With the General Assembly back in business it’s time to protest

Andrew Henderson

On Tuesday, the Kentucky General Assembly turned around that “Closed” sign they put up in the Capitol rotunda and opened back up for business after a short break.

Following an eventful first week of the 2017 legislative session where controversial right-to-work legislation and legislation surrounding access to abortion were passed by the General Assembly and signed into law, it’s time to see what we can get ourselves into this go around.

The 2017 General Assembly marks the first time in nearly 100 years that Republicans have complete control of Congress, which they achieved when they won the House of Representatives in the last election.

With a Republican controlled Congress and Republican governor at the helm, Gov. Matt Bevin has few obstacles in his path as far as setting the policy agenda. This can be promising for people who agree with conservative policies, but worrying for the other side of the aisle as it’s increasingly harder to rally opposition. That, and Kentucky Democrats are a fickle bunch.

So, what can we expect to see now that the boys are back in town? The Lexington Herald-Leader has already wrangled up seven bills to look out for in the Kentucky Senate this week.

Senate Bill 1 would “establish a new process for reviewing classroom academic standards and intervening in low-performing schools.” Senate Bill 7 would allow Kentucky citizens, as young as 18, to carry concealed guns without training, background checks and a permit. Senate Bill 8 would prohibit the giving of money from local or state governments from going to organizations “that provides abortions, refers women to places that provide abortions or gives women “information that encourages or promotes abortion”.”

Schools, guns and abortion, nothing gets more Kentucky than that. Nothing also comes closer to mirroring the title of former Arkansas governor Mike Huckabee’s book “God, Guns, Grits, and Gravy.”

With the legislative session underway it also means demonstrations and protests are back in fashion. On Tuesday, Kentuckians for the Commonwealth held a “Stand for Kentucky” rally where people lined the hallways of the Capitol and Capitol Annex to voice their “support for issues like workers’ rights, raising the minimum wage, immigrants and the right to clean air and water, just to name a few,” according to the State Journal.

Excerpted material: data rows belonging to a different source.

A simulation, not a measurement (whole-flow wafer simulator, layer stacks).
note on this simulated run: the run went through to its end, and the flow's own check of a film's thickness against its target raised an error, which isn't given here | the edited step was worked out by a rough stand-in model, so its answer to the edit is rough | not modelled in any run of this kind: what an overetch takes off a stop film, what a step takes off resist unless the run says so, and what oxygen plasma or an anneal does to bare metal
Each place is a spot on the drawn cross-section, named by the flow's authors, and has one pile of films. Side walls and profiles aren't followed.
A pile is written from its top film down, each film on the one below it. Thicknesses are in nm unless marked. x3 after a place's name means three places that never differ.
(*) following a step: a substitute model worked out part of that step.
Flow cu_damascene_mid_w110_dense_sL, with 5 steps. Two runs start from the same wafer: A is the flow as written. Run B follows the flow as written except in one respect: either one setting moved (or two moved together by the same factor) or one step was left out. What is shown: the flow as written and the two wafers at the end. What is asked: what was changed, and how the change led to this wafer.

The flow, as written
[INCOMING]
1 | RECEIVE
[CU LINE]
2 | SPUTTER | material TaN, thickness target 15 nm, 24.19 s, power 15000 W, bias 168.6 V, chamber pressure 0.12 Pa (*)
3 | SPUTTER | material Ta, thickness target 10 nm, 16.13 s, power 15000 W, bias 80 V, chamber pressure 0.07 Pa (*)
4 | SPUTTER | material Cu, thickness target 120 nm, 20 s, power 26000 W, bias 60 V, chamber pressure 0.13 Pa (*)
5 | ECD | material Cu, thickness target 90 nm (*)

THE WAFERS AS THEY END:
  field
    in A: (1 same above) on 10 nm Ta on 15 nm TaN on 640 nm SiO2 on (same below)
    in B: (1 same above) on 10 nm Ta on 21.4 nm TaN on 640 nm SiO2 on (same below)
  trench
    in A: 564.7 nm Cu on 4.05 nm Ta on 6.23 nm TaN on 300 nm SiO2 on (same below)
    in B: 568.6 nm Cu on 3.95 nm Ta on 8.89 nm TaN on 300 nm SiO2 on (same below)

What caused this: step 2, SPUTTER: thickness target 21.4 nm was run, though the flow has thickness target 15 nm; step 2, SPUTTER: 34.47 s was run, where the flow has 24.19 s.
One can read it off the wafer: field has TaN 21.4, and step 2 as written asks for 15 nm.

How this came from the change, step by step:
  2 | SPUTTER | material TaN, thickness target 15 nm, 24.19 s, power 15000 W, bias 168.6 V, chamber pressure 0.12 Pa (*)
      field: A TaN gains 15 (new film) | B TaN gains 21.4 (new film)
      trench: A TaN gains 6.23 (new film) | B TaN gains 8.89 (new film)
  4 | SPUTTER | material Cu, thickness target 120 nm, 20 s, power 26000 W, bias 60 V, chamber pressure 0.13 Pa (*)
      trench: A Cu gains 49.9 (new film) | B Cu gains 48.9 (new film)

Next week provides even more opportunities for concerned Kentuckians to take to Frankfort and express their discontent as there are quite a few rallies scheduled. Here are some of the ones I know that are happening.

Next Monday, there is a Rally for Higher Education from 1 p.m. to 3 p.m. in the Capitol rotunda. Some of the speakers include Secretary of State Alison Grimes, Commissioner of Agriculture Ryan Quarles, Attorney General Andy Beshear and student speakers from across the state.

Members of WKU Student Government Association plan to attend the rally. There is also an online petition created by SGA President Jay Todd Richey people can sign to signal support.

“The rally and petition are to serve one purpose and that is to demonstrate to legislators that students care about these issues, and that we are listening, and we vote,” Richey said to a Herald reporter.

On Wednesday, there will be a Fairness Rally beginning at 1:30 p.m. in the Capitol rotunda. The rally is centered around garnering support for a statewide fairness law in the form of Senate Bill 63 and in opposition to House Bill 105, HB 106 and HB 141.

A 2011 survey by The Schapiro Group found that 60 percent of Kentuckians agree that LGBT folks should “be protected from anti-gay and gender identity workplace discrimination.”

And on Thursday, is Refugee and Immigrant Day. The general gathering will be from 1 p.m. to 4 p.m., but other sessions and meetings with legislators are scheduled throughout the day.

According to a July 2014 report by the Kentucky Center for Economic Policy, immigrants account for three percent of the state’s population but this increased drastically by 70 percent between 2000 and 2012. And a 2015 Washington Post story found Kentucky is in the top 20 percent of states when it comes to accepting refugees.